What are the Top Reasons to Get A Restaurant Loan?
It can sometimes be overwhelming to look at the variety of lending options at your disposal when you need a restaurant business loan. But there’s a reason for that variety. Each type of loan you could acquire for your business is different. The sizes, rate calculations, and different purposes for each product mean that no two loans are exactly the same – nor should they be treated the same.
So when you’re deciding on whether you need a restaurant business loan, the best way to begin the search might not be exploring the lending marketplace at all. Maybe the most helpful way to search is to think about your possible needs instead.
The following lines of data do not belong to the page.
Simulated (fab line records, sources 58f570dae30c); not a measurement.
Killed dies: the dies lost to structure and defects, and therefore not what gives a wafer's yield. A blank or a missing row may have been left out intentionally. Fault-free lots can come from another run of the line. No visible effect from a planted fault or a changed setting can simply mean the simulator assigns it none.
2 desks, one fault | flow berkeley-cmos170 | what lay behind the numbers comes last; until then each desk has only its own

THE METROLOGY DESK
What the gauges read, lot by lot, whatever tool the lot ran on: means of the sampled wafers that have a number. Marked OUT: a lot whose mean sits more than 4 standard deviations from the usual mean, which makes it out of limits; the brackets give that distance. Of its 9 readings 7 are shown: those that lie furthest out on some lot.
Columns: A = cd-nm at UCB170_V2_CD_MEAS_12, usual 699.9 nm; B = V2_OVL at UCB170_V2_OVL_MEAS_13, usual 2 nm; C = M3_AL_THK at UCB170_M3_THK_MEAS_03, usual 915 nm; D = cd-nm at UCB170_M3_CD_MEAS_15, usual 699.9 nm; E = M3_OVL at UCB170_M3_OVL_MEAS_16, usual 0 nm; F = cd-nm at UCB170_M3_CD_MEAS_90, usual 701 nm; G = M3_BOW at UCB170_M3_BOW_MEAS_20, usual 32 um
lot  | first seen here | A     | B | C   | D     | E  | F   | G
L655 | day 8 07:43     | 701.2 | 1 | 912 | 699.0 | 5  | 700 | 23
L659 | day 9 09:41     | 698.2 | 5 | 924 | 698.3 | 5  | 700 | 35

Why Restaurants Need a Business Loan:
1. You Need Inventory
Restaurants require a ton of inventory in order to function. You’ll need pantry items, cooking supplies, seasonal ingredients and of course your big ticket menu items. That’s not even covering all the linens, dishes, silverware, drinkware and more every restaurant needs. Those expenses can add up quickly. And if your restaurant tends to operate seasonally, inventory issues can be an even bigger issue. How can you make sure you’ve got the ingredients and other items you’ll need for the busy season while you’re in the slow season? Can you afford to stock up?
There a few funding options for this situation. A business line of credit is one option. In a business line of credit, a borrower only pays interest on the money they spend out of a certain credit limit, similar to a credit card.
Lines of credit are great for inventory issues because you can hold that line of credit open until you need it. That means during the busy season, you can stock up on the things you’ll need instead of buying those things during the slow season, which can hamper your cash flow.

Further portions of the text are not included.